I am new in crawling and I am trying to crawl. https://www.stradivarius.com/tr/en/woman/clothing/shop-by-product/sweatshirts-c1390587.html webpage, sometimes i could get hrefs but generally code gave me empty list? Do you have any suggesition?
This are packages:
import requests
from tqdm import tqdm
from selenium import webdriver
from selenium.webdriver.support.ui import WebDriverWait
from selenium.common.exceptions import *
from selenium.webdriver.support import expected_conditions as EC
import time
from selenium.webdriver.common.by import By
from bs4 import BeautifulSoup
import json
import pandas as pd
import warnings
warnings.filterwarnings(action='ignore')
from unidecode import unidecode
import re
import time
from webdriver_manager.chrome import ChromeDriverManager
browser = webdriver.Chrome(ChromeDriverManager().install())
urlist = []
browser.get('https://www.stradivarius.com/tr/kadın/giyim/ürüne-göre-alışveriş/sweatshi̇rt-c1390587.html')

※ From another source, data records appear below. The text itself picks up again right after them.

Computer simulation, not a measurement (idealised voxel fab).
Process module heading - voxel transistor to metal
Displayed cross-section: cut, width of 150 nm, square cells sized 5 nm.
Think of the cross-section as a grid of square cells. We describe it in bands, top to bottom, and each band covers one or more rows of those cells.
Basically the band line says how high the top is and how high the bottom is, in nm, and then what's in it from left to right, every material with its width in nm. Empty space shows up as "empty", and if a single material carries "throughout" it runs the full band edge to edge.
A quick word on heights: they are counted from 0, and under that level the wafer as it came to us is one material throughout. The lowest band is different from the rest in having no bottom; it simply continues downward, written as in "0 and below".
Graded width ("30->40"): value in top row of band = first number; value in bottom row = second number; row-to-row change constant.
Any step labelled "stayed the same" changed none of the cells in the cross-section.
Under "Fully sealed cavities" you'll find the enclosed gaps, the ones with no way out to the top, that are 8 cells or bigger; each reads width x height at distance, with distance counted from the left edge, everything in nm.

html = browser.page_source
soup = BeautifulSoup(html)
browser.implicitly_wait(90)
product_links=soup.find_all('a', {'id':'hrefRedirectProduct'})
for a in product_links:
urlist.append(product_links["href"])
CodePudding user response:
It's possible the data hasn't rendered yet. You have the .implicitly_wait(90)
but it's after you've already pulled the html. So you need to move that up in your code.
urlist = []
browser.get('https://www.stradivarius.com/tr/kadın/giyim/ürüne-göre-alışveriş/sweatshi̇rt-c1390587.html')
browser.implicitly_wait(90) #<--- wait for the page to render BEFORE...
html = browser.page_source # ...grabing the html source
soup = BeautifulSoup(html)
product_links=soup.find_all('a', {'id':'hrefRedirectProduct'})
for a in product_links:
urlist.append(product_links["href"])
A better solution may be to go after the data from the source.
Does this include your desired href?
import requests
import pandas as pd
url = 'https://www.stradivarius.com/itxrest/2/catalog/store/54009571/50331068/category/1390587/product?languageId=-43&appId=1'
headers = {'user-agent': 'Mozilla/5.0 (Windows NT 10.0; Win64; x64) AppleWebKit/537.36 (KHTML, like Gecko) Chrome/95.0.4638.54 Safari/537.36'}
jsonData = requests.get(url, headers=headers).json()
df = pd.DataFrame(jsonData['products'])
Output:
print(df['productUrl'])
0 kolej-sweatshirt-l06710711
1 oversize-hard-rock-cafe-baskl-sweatshirt-l0670...
2 oversize-hard-rock-cafe-baskl-sweatshirt-l0670...
3 oversize-hard-rock-cafe-kapusonlu-sweatshirt-l...
4 fermuarl-sweatshirt-l06521718
60 fermuarl-oversize-kapusonlu-sweatshirt-l06765643
61 dikisli-basic-sweatshirt-l06519703
62 jogging-fit-pantolon-ve-sweatshirt-seti-l01174780
63 naylon-sweatshirt-l08221191
64 dikisli-basic-sweatshirt-l06519703
Name: productUrl, Length: 65, dtype: object